While we were off goofing around with Shackers Scott Wasson over at TR was taking crazy notes at the John Carmack keynote. He's got a pretty good summary of what went down and where our 3D messiah is leading us. A quick bit on PhysX too:

Carmack said he considers the prospects for the upcoming physics acceleration chip on the PC iffy, because physics presents a very fundamental problem that graphics doesn't have: it isn't easily scalable for level of detail. Either an object in the game is a true physics object with which other objects can interact, or it isn't. Carmack predicted this constraint would lead to a number of physics-accelerated titles where acceleration affects only elements, such as flowing water, that are peripheral to the core gameplay experience.




Comments

19 Threads | 52 Comments
  • I wanted to respond to a few of you, so I'll just post this top level.

    Those of you who say JC is not taking physics seriously aren't getting his point The thing that allowed adoption of 3D graphics was that is could be pahsed in slowly. Some people had accelerators, some didn't. And at the end of the day, with Quake2, you could play the game the same way whether you had a 3D card or not.

    Even when 3D cards were commonplace (like now), if you have a bad card, you just tone down the settings, but the gameplay stays the same. What JC is pointing out is that with a physics accelerator, this isn't possiblre in the same way.

    I'll use the same word he used: it doesn't scale as well as 3D acceleration did. When you introduce a new feature that affects gameplay, you have to be very careful that the entire audience that buys the game will have access to that feature. As he already pointed out, if you try to introduce physics to a game in a way that makes it optional, it will end up only affecting parts of the gameplay that are optional - like water, wind, trees, stuff like that. You can't make puzzles centered around having a physics accelerator, because a lot of your audience won't have access to that.

    And then you get to the chicken and egg problem: no one will want to pay for a physics accelerator because it doesn't change gameplay. No games will be released that make use of a physics accelerator because they can't afford to market a game ONLY to people that are in the top 10% with respect to hardware.

    I hope you see what I'm trying to say: JC wasn't bashing physics as being important, he was pointed out a large barrier to adoption which has to do with a phasing-in process for the hardware and the games. And, as he started out saying, that has to do with the nature of the feature. In the case of 3D cards, it worked. He's arguing that with physics cards, it'll be "iffy" because it'll be harder to phase in.

    As usual, I think the guy is spot-on, but I know the shack isn't the place for id fans. =)

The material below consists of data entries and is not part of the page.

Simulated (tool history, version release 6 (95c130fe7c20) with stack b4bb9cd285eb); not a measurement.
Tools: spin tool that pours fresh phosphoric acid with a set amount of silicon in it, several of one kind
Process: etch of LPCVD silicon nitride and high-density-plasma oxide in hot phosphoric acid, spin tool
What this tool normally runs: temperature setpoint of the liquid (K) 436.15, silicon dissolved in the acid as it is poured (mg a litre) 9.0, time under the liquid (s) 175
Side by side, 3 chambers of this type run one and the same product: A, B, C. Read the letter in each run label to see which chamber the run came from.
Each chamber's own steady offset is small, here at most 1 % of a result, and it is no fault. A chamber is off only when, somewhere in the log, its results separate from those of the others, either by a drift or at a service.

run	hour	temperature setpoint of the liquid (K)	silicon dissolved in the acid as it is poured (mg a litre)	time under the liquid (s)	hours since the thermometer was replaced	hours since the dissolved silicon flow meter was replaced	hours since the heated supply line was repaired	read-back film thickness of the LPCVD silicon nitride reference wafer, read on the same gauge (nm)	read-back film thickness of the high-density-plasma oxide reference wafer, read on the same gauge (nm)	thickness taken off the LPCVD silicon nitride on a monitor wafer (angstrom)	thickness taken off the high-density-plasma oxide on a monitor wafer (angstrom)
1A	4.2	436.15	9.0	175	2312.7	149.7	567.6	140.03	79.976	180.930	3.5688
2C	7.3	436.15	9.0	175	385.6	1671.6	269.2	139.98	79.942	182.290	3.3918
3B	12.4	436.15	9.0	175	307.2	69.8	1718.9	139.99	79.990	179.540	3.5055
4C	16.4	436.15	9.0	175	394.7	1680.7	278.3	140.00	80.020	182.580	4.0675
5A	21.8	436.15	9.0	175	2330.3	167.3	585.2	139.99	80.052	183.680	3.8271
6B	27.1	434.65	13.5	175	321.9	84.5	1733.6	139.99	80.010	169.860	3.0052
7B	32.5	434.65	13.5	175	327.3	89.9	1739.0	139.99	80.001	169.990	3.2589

  • To use the chip as something integral to gameplay is going to take a developer who is willing to make the card something necessary in order to play the game as id did with graphics cards when Quake 3 came out. It took three years from when graphics cards were optional enhancements that provided interesting but unnecessary enhancements to lighting and quality to when they were necessary to further develop the game. I wonder if physics will catch on faster than that 10 years after the last development major in gaming technology first emerged now that more gamers are more willing to spend $$$ for a top machine, or if the much longer development timelines will mean that physics is going to take much longer to be implemented.